A 26-year-old who already faces fraud and reckless operation charges is accused of taking a 39-foot boat and causing $15,000 in damage.
By CHRIS TISCH, Times Staff Writer
© St. Petersburg Times, published October 10, 2002
CLEARWATER -- Within two weeks of his arrest on charges of theft and fraud last year, Todd Naylor took a joy ride, police say.
In early April of last year, Clearwater police say, Naylor and a friend went to the Island Yacht Club and untied a 39-foot Sea Ray from its slip. The friend, thinking the boat was Naylor's, boarded the boat and rode along as Naylor drove to Shephard's Beach Resort and picked up some acquaintances.
Downing Bud Lights, Naylor and a group of seven friends went joy riding on the seas, police said. Then Naylor ran aground just off Dunedin Causeway. He and his friends were stuck for 90 minutes until high tides rocked them free, police said.

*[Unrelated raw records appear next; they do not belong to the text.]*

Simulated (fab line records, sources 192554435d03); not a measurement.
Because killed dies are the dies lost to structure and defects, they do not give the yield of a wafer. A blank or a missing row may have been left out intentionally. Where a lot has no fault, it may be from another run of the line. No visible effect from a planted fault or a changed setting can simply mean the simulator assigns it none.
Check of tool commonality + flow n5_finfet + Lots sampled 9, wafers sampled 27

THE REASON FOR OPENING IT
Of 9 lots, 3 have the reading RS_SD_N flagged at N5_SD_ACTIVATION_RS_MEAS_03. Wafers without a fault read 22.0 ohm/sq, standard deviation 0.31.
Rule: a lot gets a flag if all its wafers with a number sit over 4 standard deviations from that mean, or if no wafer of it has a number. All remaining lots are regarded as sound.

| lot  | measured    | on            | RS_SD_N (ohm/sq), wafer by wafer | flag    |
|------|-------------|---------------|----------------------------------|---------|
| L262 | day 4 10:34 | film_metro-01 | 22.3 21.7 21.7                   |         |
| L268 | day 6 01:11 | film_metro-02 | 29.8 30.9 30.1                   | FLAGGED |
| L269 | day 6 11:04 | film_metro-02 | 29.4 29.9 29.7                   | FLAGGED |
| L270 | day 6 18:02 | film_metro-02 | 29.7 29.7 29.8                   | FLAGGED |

Police said Naylor brought the boat back to the marina and tied it to the slip.
The $80,000 boat had suffered about $15,000 in damage. The canvas was ripped and one of boat's two engines had been blown from the encounter with the sandbar. The gas tank was dry, and beer cans were scattered throughout the vessel.
All of which wouldn't be a big deal, except for one thing: The boat doesn't belong to Naylor. It is owned by two men who don't even know him.
After almost 18 months of investigation, authorities on Wednesday morning arrested Naylor on a grand theft charge. He was being held at the Pinellas County Jail Wednesday in lieu of $10,000 bail, but he intended to post bail Wednesday evening, said his attorney, John Trevena.
The thing that got Naylor caught: A friend left his driver's license on board. After the owners found the license while cleaning the boat, they gave it to Clearwater police, who used it to track down Naylor.
Naylor, 26, and his father, Richard P. Naylor, were previously charged on April 5, 2001, with multiple counts of fraud and grand theft. Authorities said the Naylors defrauded investors in the elder Naylor's business, Thunderbird Helicopter Service in Clearwater.
Authorities said Richard Naylor was in over his head with investors from whom he had taken hundreds of thousands of dollars and with customers he had promised newly refurbished helicopters he didn't deliver. On June 23, 1998, a desperate Richard Naylor set fire to his business at 1710 Calumet St. in Clearwater, authorities said.
That fire led to the Pinellas County Sheriff's Office's criminal investigation into Naylor's complex business dealings. It took almost three years for authorities to unravel a web of bad deals and schemes that authorities said defrauded 27 people out of $5.5-million since 1996.
Richard Naylor has told the Times he made some bad business decisions, but he shouldn't be criminally prosecuted. He also said his son had little to do with the business. Both are awaiting trial and are scheduled for a pretrial hearing Dec. 17.
Five other associates and partners also were charged. One has pleaded guilty.
Todd Naylor was released from jail on bail the day of his arrest. Within two weeks, police said, Naylor took the Sea Ray on a joy ride.
While his business was crumbling, Richard Naylor had a waterfront condo on Sand Key, a Mercedes and 60 acres in Georgia, where he put up a girlfriend. He also had a boat moored at Island Yacht Club, just a few slips away from the boat that was stolen, said Clearwater police Detective John Diebel.
Todd Naylor seemed so sure of himself on the boat that his friend, Daniel Cummings, believed Naylor when he said it was his father's, authorities said.
The owners reported the boat damage on April 14. Four days later, as they cleaned the boat, they found a driver's license belonging to Chad Schultz in a drawer. Diebel contacted Schultz, who told him Naylor had picked him up at Shephard's.
"If it wasn't for finding that license, I wouldn't have solved the case," Diebel said.
Diebel interviewed Naylor, who denied being on the boat, the detective said.
Diebel signed the warrant for Naylor's arrest two weeks ago. Naylor was arrested at his home, 2159 Karan Way, on Wednesday morning.
Trevena, Naylor's attorney, wondered why it took 18 months to make the charge. Diebel said it took that long to find witnesses.
"It sounds like somebody wanted to throw another charge on him," Trevena said. "We will vigorously defend his new charge."
Since his arrest last year, Naylor also has been charged with reckless operation of a boat and disorderly intoxication.
He was given a notice to appear in court in May after a deputy saw him trying to drive a 25-foot cabin cruiser at full speed in a congested area of Clearwater Pass. Naylor, who had been drinking, lost control of the boat and struck four other vessels. Marine deputies had to help him control the boat.
He pleaded no contest to that charge and was ordered to pay $225 in court costs. The disorderly intoxication charge was dropped.